Christ died for our sins as a once-for-all sacrifice. This gave us the chance to have forgiveness and reconciliation with God. The reference to Noah allows Peter to make a parallel between the flood and baptism. Eight people were saved on the ark "through water" (1 Peter 3:20). This was a foreshadowing of how people are saved in Christ through the water of baptism. God saved those eight people in the time of the flood as he provided the plan for the ark and gave Noah and his family the chance to be saved. In the same way, God saves people through baptism as they make their appeal to him with a good conscience. Baptism saves because it gives a person the new life that God provided through the resurrection of Jesus. Just as God gave Noah and his family a second chance after the flood, God gives us a second chance to live with resurrection power.
The meaning of Christ having "preached to the spirits in prison" through the Spirit has generated much discussion. One view is that the Spirit of Christ preached through Noah, condemning the sinful generation of Noah's day. Those who disobeyed God were destroyed in the flood and their spirits went to suffer in the prison of Hades, the realm where all the dead go until the Judgment (see Luke 16:23). This view is supported by Peter's description of the Spirit of Christ being in the Old Testament prophets (1 Peter 1:11) and by his description of Noah in 2 Peter 2:5 as a "preacher of righteousness."

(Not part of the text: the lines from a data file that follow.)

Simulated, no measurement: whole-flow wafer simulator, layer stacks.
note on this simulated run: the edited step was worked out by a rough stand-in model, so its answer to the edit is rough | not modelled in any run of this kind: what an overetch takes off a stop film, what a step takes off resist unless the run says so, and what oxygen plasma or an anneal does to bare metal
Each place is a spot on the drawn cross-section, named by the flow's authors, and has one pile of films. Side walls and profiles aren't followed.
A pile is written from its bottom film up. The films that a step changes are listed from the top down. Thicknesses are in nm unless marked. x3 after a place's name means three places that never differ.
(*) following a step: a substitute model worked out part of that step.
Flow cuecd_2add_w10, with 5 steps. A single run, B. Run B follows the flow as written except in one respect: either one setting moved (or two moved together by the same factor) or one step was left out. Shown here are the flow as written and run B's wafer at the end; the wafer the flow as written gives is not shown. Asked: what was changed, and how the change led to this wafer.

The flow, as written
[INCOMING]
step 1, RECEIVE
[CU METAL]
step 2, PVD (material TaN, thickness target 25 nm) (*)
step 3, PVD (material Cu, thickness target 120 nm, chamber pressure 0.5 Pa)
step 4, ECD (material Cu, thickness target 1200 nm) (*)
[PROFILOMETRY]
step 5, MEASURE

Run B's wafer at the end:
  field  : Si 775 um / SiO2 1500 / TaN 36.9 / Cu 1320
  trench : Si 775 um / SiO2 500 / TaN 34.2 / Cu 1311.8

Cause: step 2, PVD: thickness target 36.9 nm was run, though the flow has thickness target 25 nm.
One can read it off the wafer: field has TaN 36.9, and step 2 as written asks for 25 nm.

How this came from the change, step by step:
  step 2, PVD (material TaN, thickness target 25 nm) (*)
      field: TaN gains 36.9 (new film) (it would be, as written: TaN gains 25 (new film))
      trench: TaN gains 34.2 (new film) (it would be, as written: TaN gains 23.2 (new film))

Another interpretation of the passage is that while Jesus was in the grave after the crucifixion, he went in the Spirit to the spirits of the disobedient then in the prison of Hades and proclaimed victory over sin and death through the cross and resurrection. This view is supported by the fact that this is the simplest way to understand the language Peter uses here. That there are conversations in Hades is shown by the story of the rich man and Lazarus in Luke 16:19-31. Some claim that Jesus was giving a second chance of salvation to the spirits of the disobedient. However, Peter does not say that Jesus evangelized the spirits, only that he preached to the spirits. Jesus could have proclaimed his victory to them without inviting them to respond.
Whatever Peter's meaning on this might be, his overall point is that both Jesus and Noah stood for what is right amidst those who were disobedient and unrighteous. This is what he is encouraging his readers to do. The fact that Jesus was exalted to the right hand of God is encouragement to Peter's readers that the Lord they followed was Lord of all, even those to whom they had to answer in this world. Just as God exalted Jesus, so he will exalt his faithful ones to be with him also.